Tori and Lokita, immigration and togetherness

Picture of the film TORI ET LOKITA (TORI AND LOKITA) by Jean-Pierre DARDENNE and Luc DARDENNE © Christine Plenus

Two-time winners of the Palme d'or with Rosetta in 1999 and L’enfant in 2005, Best Screenplay Award for Le Silence de Lorna (Lorna's Silence) in 2008, Grand Prix winner with Le Gamin au Vélo (The Kid with a Bike) in 2011, Best Director Award for Le Jeune Ahmed (Young Ahmed) in 2019, Jean-Pierre and Luc Dardenne, the brothers who have won multiple awards at Cannes, are back In Competition again this year for the ninth time with Tori et Lokita (Tori and Lokita). Their twelfth feature film examines the difficulties of immigration from the perspective of a true friendship. Key themes for this tireless duo.

Forced immigration and the torments of exile: from the exploitation of undocumented workers in The Promise (La Promesse) (1996) to the consequences of the marriage of convenience entered into by the Albanian Lorna in Lorna's Silence (Le Silence de Lorna), these major social issues are tirelessly investigated by these two Walloons. Here they give pride of place to two young exiles, aged 12 and 16, from Sub-Saharan Africa, portrayed by Pablo Schils and Joely Mbundu.
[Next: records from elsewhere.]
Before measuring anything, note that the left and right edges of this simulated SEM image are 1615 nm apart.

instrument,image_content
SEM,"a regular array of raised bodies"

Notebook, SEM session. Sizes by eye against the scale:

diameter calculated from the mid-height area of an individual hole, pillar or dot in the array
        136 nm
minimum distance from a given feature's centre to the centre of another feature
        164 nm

Tori et Lokita (Tori and Lokita) is first and foremost the story of a friendship, that of a boy and a teenage girl, united when faced with the difficult conditions that their new life in Belgium presents them. The brothers, who also write their films, have the habit of examining society through the lens of childhood and adolescence (The Kid with a Bike (Le Gamin au vélo), Young Ahmed (Le Jeune Ahmed)), forcefully focusing on the singularity of each person filmed. We can see this clearly with the main character in Le Fils, a psychological drama about vengeance and redemption, driven by an adolescent who shatters the life of a father and teacher.


Allowing those who are unseen to be visible, something which has never been available to them, is the priority of the Dardenne brothers, who deplore how little things have changed since Rosetta: "The humiliation felt by those who are excluded from work and, more simply, the human community, is still there."